Then there’s school stuff. In on week, I will no longer be a student at Clark University. If I told myself when I applied that I would be saying that before three years from now, I’d be absolutely flabbergasted (yep, flabbergasted).
I applied early to a school I thought I adored. I invested myself in an institution that I thought I loved. But the thing is, I’m in no way bitter. I truly believe that had I started my college journey at IU (or anywhere else, for that matter), I would have been devastatingly unhappy. Those who know me well can argue that I’ve been struggling with that here anyway. I really, though, think that this all goes back to good old rule number 8. I’m nervous and scared and unsure and thrilled.

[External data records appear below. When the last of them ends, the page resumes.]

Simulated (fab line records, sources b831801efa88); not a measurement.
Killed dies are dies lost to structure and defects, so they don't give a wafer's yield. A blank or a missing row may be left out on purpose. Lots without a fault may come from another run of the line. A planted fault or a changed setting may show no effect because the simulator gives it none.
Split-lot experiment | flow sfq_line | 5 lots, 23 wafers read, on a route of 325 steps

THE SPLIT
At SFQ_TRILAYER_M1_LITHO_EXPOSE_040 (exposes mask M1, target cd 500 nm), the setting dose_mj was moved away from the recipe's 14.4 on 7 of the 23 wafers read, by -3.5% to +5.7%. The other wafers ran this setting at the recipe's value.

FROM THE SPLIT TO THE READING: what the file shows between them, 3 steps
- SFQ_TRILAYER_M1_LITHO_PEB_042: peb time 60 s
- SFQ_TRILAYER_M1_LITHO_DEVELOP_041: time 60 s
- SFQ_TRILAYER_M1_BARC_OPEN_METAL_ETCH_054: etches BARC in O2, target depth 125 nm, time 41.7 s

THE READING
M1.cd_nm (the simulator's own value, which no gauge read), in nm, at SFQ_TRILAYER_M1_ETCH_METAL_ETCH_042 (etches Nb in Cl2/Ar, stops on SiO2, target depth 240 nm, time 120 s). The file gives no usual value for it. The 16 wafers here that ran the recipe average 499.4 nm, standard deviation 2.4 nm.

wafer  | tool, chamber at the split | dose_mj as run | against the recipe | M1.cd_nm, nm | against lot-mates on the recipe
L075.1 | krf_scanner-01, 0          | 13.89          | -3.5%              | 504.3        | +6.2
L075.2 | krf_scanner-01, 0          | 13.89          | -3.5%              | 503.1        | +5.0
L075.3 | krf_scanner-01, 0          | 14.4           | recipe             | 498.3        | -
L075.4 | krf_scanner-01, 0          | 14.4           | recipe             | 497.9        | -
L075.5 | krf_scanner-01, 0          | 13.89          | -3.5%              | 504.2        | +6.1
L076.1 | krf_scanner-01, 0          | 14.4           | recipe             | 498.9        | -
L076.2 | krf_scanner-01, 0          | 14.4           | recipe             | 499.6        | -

I couldn’t have asked for a better Elliot Reid to my JD this year, but the idea of being able to have lunch with a different person every day for a month if I wanted to is so nice. Seriously I cannot say enough for having “a person.” I don’t even watch Grey’s Anatomy, but I still understand the importance of one. But to be at a place where I can either re-connect with old friends or make completely new ones. I just feel…free. And with freedom comes absolutely stunning terror, but also fresh air. I’m ready to take a deep breath.
This is probably my last post from Clark, which is kind of odd considering it’s 5:41 AM and I’m sitting in terminal A of Logan International Airport (which, by the way, is completely lacking in anything remotely close to Kosher for Passover. I had Mentos and a Diet Coke. Don’t tell the big guy.) Over the course of the last 15 minutes of me writing this, the sun has come up.
The last time I truly remember sitting at watching the sunrise was on Yam L’Yam. Come to think of it, it was probably the only memorable-in-a-good-way part of Yam L’Yam. Sometimes the big things just get to me. I’m overwhelmed by being so freaking small and suddenly the huge aforementioned problems I was having seem miniscule. I feel silly for even being worried. I look around at the beer-bellied polo shirt wearer and the business man with a look of concern and the girls’-weekend-outers to my left. I wonder what they’re nervous about. The world is really big. The cycle continues.